EDF’s Proglio Takes Global Water Battle With Mestrallet Nuclear

EDF’s Proglio Takes Global Water Battle With Mestrallet Nuclear
By Tara Patel
Τετ, 28 Απριλίου 2010 - 13:30
Henri Proglio and Gerard Mestrallet, the Frenchmen who run the world’s biggest utilities, fought for a decade to win water contracts around the world. Now, the rivalry goes nuclear.

Henri Proglio and Gerard Mestrallet, the Frenchmen who run the world’s biggest utilities, fought for a decade to win water contracts around the world. Now, the rivalry goes nuclear.

Proglio took the helm at state-controlled Electricite de France SA in November, charged with spearheading the nuclear power producer’s push into Asia and North America as France bids to build reactors overseas. At GDF Suez SA, an energy and water group built on France’s former natural-gas monopoly, Mestrallet wants to promote a reactor design that may compete with his larger rival.

At stake is France’s ambition to turn its expertise as the world’s largest producer of nuclear power after the U.S. into export revenue as governments around the world build atomic plants to cut reliance on fossil fuels.

Before EDF, Proglio, 60, ran water company Veolia Environnement SA, where he battled Mestrallet’s Suez Environnement for contracts from Australia to Saudi Arabia.

“They waged war for contracts all over the world and succeeded in prospering without destroying each other,” said French lawmaker Francois-Michel Gonnot, who’s chairman of the country’s nuclear waste agency. “This competition is not necessarily negative for EDFand GDF Suez. If they can do the same thing in the nuclear sector, it’s not a bad thing.”

Failed Bid

France’s failure to win a $20 billion nuclear contract in the United Arab Emirates in December shows success isn’t guaranteed.

The companies, along with state-controlled Areva SA, the world’s biggest reactor builder, were criticized by French President Nicolas Sarkozy for poor co-ordination after their joint bid lost out to a group led by Korea Electric Power Co. A government inquiry into the nuclear industry is looking at what went wrong.

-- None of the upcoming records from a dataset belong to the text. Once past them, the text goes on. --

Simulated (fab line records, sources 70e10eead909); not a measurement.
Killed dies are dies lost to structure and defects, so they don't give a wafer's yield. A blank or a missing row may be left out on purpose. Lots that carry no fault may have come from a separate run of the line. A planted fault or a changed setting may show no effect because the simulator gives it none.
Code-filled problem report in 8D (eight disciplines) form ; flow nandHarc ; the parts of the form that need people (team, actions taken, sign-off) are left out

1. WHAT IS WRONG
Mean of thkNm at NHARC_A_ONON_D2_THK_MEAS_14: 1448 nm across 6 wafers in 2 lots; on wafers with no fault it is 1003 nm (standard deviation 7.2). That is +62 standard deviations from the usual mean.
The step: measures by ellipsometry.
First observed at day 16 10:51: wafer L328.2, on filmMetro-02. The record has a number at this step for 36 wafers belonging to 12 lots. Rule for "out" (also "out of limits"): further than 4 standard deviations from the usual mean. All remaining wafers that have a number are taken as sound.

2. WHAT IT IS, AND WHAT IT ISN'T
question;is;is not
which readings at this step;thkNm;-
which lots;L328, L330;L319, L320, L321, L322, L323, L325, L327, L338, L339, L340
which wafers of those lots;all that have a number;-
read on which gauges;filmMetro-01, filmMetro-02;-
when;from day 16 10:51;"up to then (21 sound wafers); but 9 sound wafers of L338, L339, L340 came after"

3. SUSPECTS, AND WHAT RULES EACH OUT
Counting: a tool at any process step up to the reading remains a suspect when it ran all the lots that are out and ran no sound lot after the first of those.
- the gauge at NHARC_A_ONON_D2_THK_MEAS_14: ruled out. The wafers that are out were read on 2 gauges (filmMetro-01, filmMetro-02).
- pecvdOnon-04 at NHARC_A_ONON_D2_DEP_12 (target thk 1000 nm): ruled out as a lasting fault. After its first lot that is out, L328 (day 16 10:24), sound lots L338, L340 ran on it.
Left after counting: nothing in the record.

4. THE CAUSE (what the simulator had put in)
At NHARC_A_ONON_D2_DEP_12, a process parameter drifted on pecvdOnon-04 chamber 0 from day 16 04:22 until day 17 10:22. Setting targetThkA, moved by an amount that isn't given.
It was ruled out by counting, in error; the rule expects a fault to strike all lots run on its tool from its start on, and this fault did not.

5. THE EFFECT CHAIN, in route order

“There are big problems in the way the French nuclear industry is organized,” said Maxime Sapin, a fund manager at Cholet-Dupont Gestion SA. “France must avoid a situation where the different national companies compete against each other and are penalized abroad.”

In an interview with Le Figaro magazine last month, Sarkozy warned the chief executives involved in the failed U.A.E. bid against “counter-productive” competition.

Team France

The French government wants EDF, the world’s biggest operator of nuclear reactors in which it has an 84 percent stake, to team up with GDF Suez and Areva in different combinations for international projects such as a nuclear contract coming up in Jordan. Prime Minister Francois Fillon has dubbed this approach “Team France” and said the state will lead the campaign to win contracts. The government has a 35.6 percent stake and golden share in GDF Suez.

EDF head of communications Bernard Sananes didn’t respond to a request for a comment for this story. GDF Suez spokesman Jerome Chambin said Mestrallet wouldn’t comment.

Mestrallet, 61, and Proglio locked horns before when they led water companies that controlled distribution on opposite sides of the Seine River that divides the French capital.

While at Veolia, Proglio had wanted to buy parts of Suez Environnement at the same time Mestrallet was fighting to keep control of the company as he completed a merger with Gaz de France.

Proglio, who declines to be included in the French version of Who’s Who, is the son of vegetable sellers from Antibes. He worked his way up through the ranks at Veolia after studying at the elite French business school HEC with his twin brother Rene, who is chairman of Morgan Stanley in France.

Horse-Jumper

Mestrallet, who has an entry in Who’s Who, is a Parisian by birth whose parents ran a stationery business. An avid horse- jumper, his wife has a stud farm at their property in Normandy. He has spent more than two decades at the Suez group, whose major shareholder is Belgian billionaire Albert Frere, learning Flemish and developing a taste for local beer.

Efforts to put up a united front may be complicated by Mestrallet’s potential sponsorship of a nuclear reactor design that differs from the 1,650-megawatt EPR model that Proglio is developing in France and China and has slated for projects in the U.K., U.S. and Italy.

Mestrallet wants to promote the 1,100-megawatt Atmea reactor, designed by Areva and Mitsubishi Heavy Industries Ltd.

The Atmea, marketed by Areva since the start of the year, means France now has two reactor models on offer, which nuclear executives have said will increase the country’s chances of winning contracts abroad.

Planned Reactors

As many as 539 reactors are either under construction, planned or proposed in the next 15 years, according to the World Nuclear Association. Billions of dollars of investment will be required, with the cost of EDF’s new-generation reactor at Flamanville in Normandy estimated at 4 billion euros ($5.3 billion) by the company.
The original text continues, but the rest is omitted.